Ned Kelly the day before he was hanged
This black-and-white photograph, taken by police photographer Charles Nettleton, shows the outlaw and convicted murderer Ned Kelly on 10 November 1880 in Melbourne Gaol. The head-and-shoulders photographic portrait in an oval mount shows Kelly's elaborately combed hair and full beard, and provides a glimpse of the prison uniform and neck scarf he was wearing. The image was taken from a glass plate negative and measures 50 x 60 millimetres.
- Edward 'Ned' Kelly (1855–80), leader of the Kelly gang, is Australia's most famous bushranger. Kelly contended that he and his family were the victims of police harassment as they struggled against poverty in northeastern Victoria, but at the time the Kellys were also widely suspected of cattle and horse stealing. Members of Kelly's family were brought before the courts some 18 times before 1878, but only half of these appearances resulted in guilty verdicts. This is seen by some as evidence of harassment, but by others as evidence of their bad reputation.

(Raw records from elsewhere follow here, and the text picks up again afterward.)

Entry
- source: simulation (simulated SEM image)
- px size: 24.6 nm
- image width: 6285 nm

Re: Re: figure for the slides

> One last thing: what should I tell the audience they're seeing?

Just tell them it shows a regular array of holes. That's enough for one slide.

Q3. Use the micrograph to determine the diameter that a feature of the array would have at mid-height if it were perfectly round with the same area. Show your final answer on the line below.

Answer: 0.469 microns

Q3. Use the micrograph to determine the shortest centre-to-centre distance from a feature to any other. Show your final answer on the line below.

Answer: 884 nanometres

- Kelly's involvement in more serious crime began when he went into hiding with his brother Dan in October 1878 to escape arrest for the alleged shooting of a trooper named Fitzpatrick. Joined by Joe Byrne and Steve Hart, the Kelly brothers ambushed a four-man police pursuit on 26 October at Stringybark Creek. Kelly took responsibility for killing three of the policemen.
- Declared outlaws, Kelly and his gang eluded police for 16 months, during which time they carried out robberies at the Euroa and Jerilderie banks. Kelly was captured and the three others died as a result of a shoot-out at Glenrowan, despite all four wearing steel armour. Kelly was tried for murder on 28 and 29 October 1880 in Melbourne, found guilty and sentenced to death. The sentence of hanging was carried out 13 days later on 11 November.
- This police photograph is one of the few fully authenticated images of Australia's most notorious outlaw. It originates from the Central Register of Male Prisoners in Victoria's Public Record Office and shows prisoner number 10926 described as Edward 'Ned' Kelly, age 25. The photograph was taken by Charles Nettleton (1826–1902), a well-known Melbourne photographer who worked on contract as official police photographer for more than 25 years.
- Police and prison authorities in Victoria were quick to adopt the new technology of photography, and Kelly was photographed several times during his criminal career. From 1873 onwards, it was police practice to photograph a prisoner after transfer from a country lock-up, before release and immediately prior to execution. Accordingly, Kelly was photographed in mid-1873, March 1874 and in full-length and head-and-shoulders before his execution in 1880.
- Kelly's defiance of authority, his position as an underdog and the imagery of the homemade armour have made him an Australian folk hero. By the early 20th century his image was appearing in cartoons as a type of Robin Hood figure. Since then he has been the subject of at least 10 films, numerous books and a series of paintings by Sir Sidney Nolan. An image of Kelly appeared in the opening ceremony of the Sydney Olympic Games in 2000.